The sojourn of our lives presents us with the growth and contemplation, if we are willing and aware, of the unfoldment of our soul, the development, because of our experiences, of new realizations and signposts of new directions.
There were parts of my mind, beliefs and feelings, regarding my sexuality that felt fragmented. Was sex good or bad? I saw evidence in the world that it was a bad thing and yes, used or expressed in the wrong way, it can be traumatic. I had gotten messages from my mom that it was bad because her perception was that that was all that men wanted from women. But what about the sacredness between two people sharing themselves in love or even in consented agreement? And what about the natural part of each human being, the sexual part that is a portion of the whole of each of us? Didn’t our creator create us that way? Can that really be bad? It seemed all too confusing. I wanted to be sexy and express my sexuality because I felt that way, but supposedly, look what it gets ya!
I WAS fragmented. I had spent about seven years in-between marriages without a relationship, dressing down, concentrating on my spiritual self, not exuding that “other” part of me, not really wanting to be in touch with it either. Then I married for the third time, to a friend.
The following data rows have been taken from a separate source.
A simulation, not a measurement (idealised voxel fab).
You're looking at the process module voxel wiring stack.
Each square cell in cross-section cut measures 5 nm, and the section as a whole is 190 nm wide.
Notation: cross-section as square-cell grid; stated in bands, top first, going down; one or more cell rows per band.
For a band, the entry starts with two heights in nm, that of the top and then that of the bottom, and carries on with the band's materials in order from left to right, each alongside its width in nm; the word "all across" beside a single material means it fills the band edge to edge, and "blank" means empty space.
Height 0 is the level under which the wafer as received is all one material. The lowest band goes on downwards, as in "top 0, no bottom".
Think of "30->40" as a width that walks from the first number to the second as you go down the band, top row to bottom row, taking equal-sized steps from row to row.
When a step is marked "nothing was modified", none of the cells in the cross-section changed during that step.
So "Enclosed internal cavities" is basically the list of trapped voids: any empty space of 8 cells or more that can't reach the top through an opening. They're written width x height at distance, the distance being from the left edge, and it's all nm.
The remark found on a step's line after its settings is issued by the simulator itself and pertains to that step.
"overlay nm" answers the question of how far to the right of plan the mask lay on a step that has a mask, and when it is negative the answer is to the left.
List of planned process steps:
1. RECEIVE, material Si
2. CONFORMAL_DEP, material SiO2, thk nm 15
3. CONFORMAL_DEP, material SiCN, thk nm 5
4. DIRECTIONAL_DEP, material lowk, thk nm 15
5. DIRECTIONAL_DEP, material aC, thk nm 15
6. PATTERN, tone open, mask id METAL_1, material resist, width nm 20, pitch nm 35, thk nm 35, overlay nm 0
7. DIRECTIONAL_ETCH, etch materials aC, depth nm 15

Who can explain the dynamics that go on between two people once they start living together or get married? How can you know, when the veils drop and the hubbub dies down, what that other person is really like? We find these things out later and we either work on the differences together and it works or it doesn’t or one person refuses to work toward the good of the relationship.
What I can say about that marriage is what I have said previously—it was more of a friendship—the passion and chemistry were not there and I didn’t know it until a year or so into the marriage. So, we forge on and try to make do and live in a haze of dissatisfaction or malaise until we cannot anymore. Some don’t make any decision for change, some not for a very long time. Seven years was a long enough time to try to make it be something it wasn’t going to be. And that was the hard part, making the choice for happiness—for both of us in actuality, whether it seemed like it or not. I did us both a favor in order for us to ultimately be happy either on our own or with someone more fitting.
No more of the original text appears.